There is a better way, simply use ternary with digi {-1,0,1} instead of {0,1,2}. To write 2 in that system you write 1(-1).

Me looking real smart walking in an exam room knowing I can draw the chessboard on the test paper while my pockets are jingling with coins

This problem has existed ever since maths tests became Englsh comprehension tests.

23 Factors is right if you consider first is 365/365 or 1

This is the equivalent of a Mage book of arcane arts studies

i was looking for this exatly

would would we write positive numbers in ‘negative decimal’?

It’s easy just like for loop under for loop in cpp instead of checking 1st person with every other person only here we just repeat it with every other remaining person present in the room 🧐🫡

1:00 Somewhere between 7.021% and 44.5%, depending on interpretation. The first value is if the problems are independent and the given values are the probabilities of answering correctly; the second is if I assume that knowing a hard question means I know the easier ones and that if I don’t know the answer I guess. Other combinations of assumptions can give other values in between.

When you wrote for the first time 2i-1 i freaked out how you get imaginary here

judging by the sound bite of "neg-a-de-ci-mal" I believe you did not enjoy pronouncing it

Easyer formula ⬇️ !n=(n-1)^n-2 This works btw try it if you are wrong tell me 😎

I prefere negative value as digit. I met it only in balanced ternary with digits "+", "-" and "0" i would like to see some more complex balanced system for example balanced quinary with five digits where two would be positive and two negative.

"doom runs on everything" mf's learning chessboards are actually calculators

Just pick a finite number of digits for all time and use 9s complement

Just the other day i was wondering if Decimal had some weird equivalent to Binary's two's complement addition where you can add technically two positive numbers to do subtraction. I guess this is in no way an equivalent but interesting nonetheless

You stopped too early, should've taken this to it's logical conclusion with base 10i.

Phinary is still cooler

Pfft. I had a substitute that didn't know about this. They let me pull out my checkers board during a test. Yeah, I think it's safe to say I flunked that Calculus Exam B)

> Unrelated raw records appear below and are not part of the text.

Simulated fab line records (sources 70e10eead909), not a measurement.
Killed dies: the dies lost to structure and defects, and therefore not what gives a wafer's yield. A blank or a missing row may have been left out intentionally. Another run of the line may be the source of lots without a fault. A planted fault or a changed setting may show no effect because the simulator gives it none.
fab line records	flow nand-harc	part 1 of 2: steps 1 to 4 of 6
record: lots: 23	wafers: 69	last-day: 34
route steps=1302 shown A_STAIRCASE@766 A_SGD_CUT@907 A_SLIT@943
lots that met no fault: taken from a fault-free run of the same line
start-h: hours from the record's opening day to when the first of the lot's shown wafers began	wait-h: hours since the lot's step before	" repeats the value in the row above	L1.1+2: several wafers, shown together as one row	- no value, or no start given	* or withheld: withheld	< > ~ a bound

bro invented the slide rule in 1617

So how do you convert addition and subtraction into addition and subtraction using this board

If you do this on an exam you deserve to pass.

i always knew somehow sqrt(-1) was canada's fault....

I immediately visualize base +b as taking progressively finer steps in the same direction, being careful not to walk too far as to overstep. While base -b overshoots what it represents and corrects that by bouncing back and forth around it. It's a little fun to think of this dance on a number line.

I love the fact that he used the same copy pasted audio clip to say “negadecimal” every single time; I’m just imagining him saying it repeatedly into the mic and then strenuously listening to each to find which one sounds the least like a slur 😂😂

I'd like to suggest using the squares on the left edge of the board to represent 256, 512, etc.

You are pronouncing "binary" incorrectly.

And -10²=-100

Actually -10⁰=-1

I thought log without a base by default is base 10, while ln is base e

37:20 I don't think it is all that difficult using properties of inverse functions. Because the original exponential function has domain R, the range of the logarithm is R by definition of inverse functions. Because it is an inverse function, it must be a bijection from its domain to its range. Therefore it either is strictly decreasing or strictly increasing. Because the base is >1, the logarithm is strictly increasing to positive infinity in the limit.

Ngl you could have converted it to binary and done it in paper faster, but at that point you might as well just do it in base10. One step of newton’s method takes less time than this for the roots too 💀

niggadecimal is my new favorite number system

Tell me you don't know what a calculator is. I usually don't have to do math myself on a calculator.

😎 With a Go board it goes up to 2^19 524,288

X/ln(X) not log

Next you need to figure out how to remove that pesky . Symbol used to represent the negative powers of your base. When considering the powers of negative 10, those exponents are also written in negadecimal. Since -1 = 19(nd), 0.1 = 1×(10^-1) = 1x(10^19(nd)) = 10000000000000000000(nd'). Almost no thought has been put in here, so I'm sure that there are holes left to fill in to make this system work.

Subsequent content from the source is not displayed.